JC: How long did it take before you completed the manuscript?

DB: I ended up cranking out a manuscript of about 165,000 words in a little over a year -- on top of some 200 sports columns. I often would get up at 4 a.m. and just sit in the dark to get in a couple hours of writing before getting started on my column for the day.

JC: You must’ve been extremely disciplined.

DB: I guess it involved a good deal of discipline, but it didn’t seem like much of a drain since it was so much fun. Because the writing of fiction in this learn-as-you-go way was so different from the writing I did for the paper, it felt like recreation -- not just more work. I saw it a little like cross-training: It was a similar exercise, but I used a lot of different muscles. I think that’s why it was so easy to ‘toggle’ back and forth from fiction to journalism. And I hope that doing one makes me better at the other.

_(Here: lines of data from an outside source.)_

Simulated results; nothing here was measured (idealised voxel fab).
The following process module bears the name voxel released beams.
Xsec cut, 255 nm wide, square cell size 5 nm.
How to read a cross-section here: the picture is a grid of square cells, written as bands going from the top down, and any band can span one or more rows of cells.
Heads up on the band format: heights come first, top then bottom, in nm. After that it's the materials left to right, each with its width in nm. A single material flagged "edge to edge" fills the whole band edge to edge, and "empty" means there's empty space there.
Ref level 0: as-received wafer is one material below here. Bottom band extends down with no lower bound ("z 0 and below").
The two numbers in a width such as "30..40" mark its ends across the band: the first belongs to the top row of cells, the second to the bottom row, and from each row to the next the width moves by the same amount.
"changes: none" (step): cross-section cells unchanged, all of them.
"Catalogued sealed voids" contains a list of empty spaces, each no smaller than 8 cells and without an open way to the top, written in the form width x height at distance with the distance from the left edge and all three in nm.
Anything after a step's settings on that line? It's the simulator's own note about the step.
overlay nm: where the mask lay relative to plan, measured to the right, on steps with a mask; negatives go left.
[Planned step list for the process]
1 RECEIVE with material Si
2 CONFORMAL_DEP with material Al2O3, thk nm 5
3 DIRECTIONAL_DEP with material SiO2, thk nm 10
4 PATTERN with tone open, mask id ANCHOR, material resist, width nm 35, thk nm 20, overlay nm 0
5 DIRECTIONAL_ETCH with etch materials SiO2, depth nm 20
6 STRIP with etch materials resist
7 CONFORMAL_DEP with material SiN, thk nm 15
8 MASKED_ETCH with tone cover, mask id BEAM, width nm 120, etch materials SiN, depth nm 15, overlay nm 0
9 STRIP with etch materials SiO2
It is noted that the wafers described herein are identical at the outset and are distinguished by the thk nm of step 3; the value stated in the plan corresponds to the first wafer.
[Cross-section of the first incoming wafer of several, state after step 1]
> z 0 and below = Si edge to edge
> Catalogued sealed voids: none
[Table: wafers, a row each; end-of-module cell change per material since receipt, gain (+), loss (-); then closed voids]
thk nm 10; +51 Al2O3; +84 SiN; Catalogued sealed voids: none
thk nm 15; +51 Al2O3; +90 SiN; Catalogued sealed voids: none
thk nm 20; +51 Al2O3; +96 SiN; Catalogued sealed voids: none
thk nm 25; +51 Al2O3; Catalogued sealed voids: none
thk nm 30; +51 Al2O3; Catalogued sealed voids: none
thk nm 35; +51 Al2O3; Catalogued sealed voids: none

JC: Now, as the book is being published in paperback, have you learned any lasting lessons from the experience of writing it?

DB: I guess the biggest thing I learned is a simple lesson: Apparently, nothing is impossible. Now that I’m involved in the publishing process, I’ve learned how tremendously fortunate I’ve been. There’s a zillion great writers out there who are aren’t getting published, and the odds of a first-time fiction writer scoring nicely with a book are extremely lean. But I’m proof that it can be done.